Who is Loretta Lynch?
She was confirmed today as the new U.S. Attorney General, by way of a 56-43 vote in the Senate — but many people may not know her background.
Colleagues of Lynch have described her as having “the total package of skills” needed to succeed in that role, according to MSNBC. But let’s get to know the woman who could become the nation’s top-ranking lawyer. Obama himself described her as a "tough, fair and independent" lawyer, in his official announcement of her nomination in November.
A native of Greensboro, North Carolina, Lynch, 55, is a two-time graduate of Harvard. Her father and grandfather were both pastors — the latter being a civil rights leader that helped people flee the injustice of the anti-African-American Jim Crow laws during the 1930s.
After graduating from Harvard Law School in 1984, Lynch worked as a litigation associate at Cahill Gordon & Reindel, one of New York’s most prominent law firms.
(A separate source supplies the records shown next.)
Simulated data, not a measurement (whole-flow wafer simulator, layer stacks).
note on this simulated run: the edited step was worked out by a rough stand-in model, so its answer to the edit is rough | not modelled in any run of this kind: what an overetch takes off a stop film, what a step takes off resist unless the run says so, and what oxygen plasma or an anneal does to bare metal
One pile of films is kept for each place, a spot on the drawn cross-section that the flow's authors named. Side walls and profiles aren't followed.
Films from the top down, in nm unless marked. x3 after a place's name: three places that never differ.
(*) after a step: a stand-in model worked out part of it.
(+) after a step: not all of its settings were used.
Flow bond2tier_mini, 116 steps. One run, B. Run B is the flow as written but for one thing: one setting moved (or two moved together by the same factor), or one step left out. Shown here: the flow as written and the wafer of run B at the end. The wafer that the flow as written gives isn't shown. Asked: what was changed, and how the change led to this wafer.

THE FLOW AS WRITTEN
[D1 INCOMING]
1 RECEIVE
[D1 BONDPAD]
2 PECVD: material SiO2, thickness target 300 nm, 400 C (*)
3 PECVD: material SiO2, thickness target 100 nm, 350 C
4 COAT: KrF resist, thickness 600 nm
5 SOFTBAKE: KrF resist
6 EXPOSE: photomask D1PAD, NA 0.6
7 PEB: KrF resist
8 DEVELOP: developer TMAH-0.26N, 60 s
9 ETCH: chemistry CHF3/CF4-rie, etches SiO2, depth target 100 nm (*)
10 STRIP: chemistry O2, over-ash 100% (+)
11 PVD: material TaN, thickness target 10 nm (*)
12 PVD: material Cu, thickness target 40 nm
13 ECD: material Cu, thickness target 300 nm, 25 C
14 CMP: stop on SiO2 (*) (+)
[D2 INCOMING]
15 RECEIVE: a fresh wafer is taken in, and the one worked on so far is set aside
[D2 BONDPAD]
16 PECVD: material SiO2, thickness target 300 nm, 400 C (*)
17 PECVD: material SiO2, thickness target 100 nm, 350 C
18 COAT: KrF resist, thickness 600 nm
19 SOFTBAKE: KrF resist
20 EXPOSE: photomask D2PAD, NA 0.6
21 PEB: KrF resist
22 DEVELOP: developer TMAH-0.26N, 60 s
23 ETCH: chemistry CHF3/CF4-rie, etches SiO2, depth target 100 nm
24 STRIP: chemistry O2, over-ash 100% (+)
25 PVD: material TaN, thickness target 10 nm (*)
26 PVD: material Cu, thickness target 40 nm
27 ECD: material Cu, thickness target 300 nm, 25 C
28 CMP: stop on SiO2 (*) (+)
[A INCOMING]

In 1990, she began working in the U.S. Attorney’s office for the Eastern District of New York, taking a “massive pay cut,” according to Time magazine. Eventually, she was nominated by President Bill Clinton to serve as U.S. attorney for the Eastern District of New York, a post she held from June 1999 to May 2001.
Perhaps her most prominent trial conviction came in 1999, when she served on the team that successfully prosecuted several New York City police officers for beating and sexually assaulting a Haitian immigrant while she was held in custody.
In 2002, she left the Eastern District to become a partner at Hogan & Hartson law firm. In 2010, Obama nominated her to again serve as U.S. attorney for the Eastern District of New York, which she has done since then.
In 2014, Lynch’s office indicted Michael Grimm, a Republican congressman from New York, for fraud. On Oct. 27, 2014, Reuters reported that Lynch was a “leading candidate to replace U.S. Attorney General Eric Holder,” who announced his decision to step down last September. In November, President Obama officially nominated her for the position.
Lynch will be the first African-American woman to hold the office of U.S. attorney general.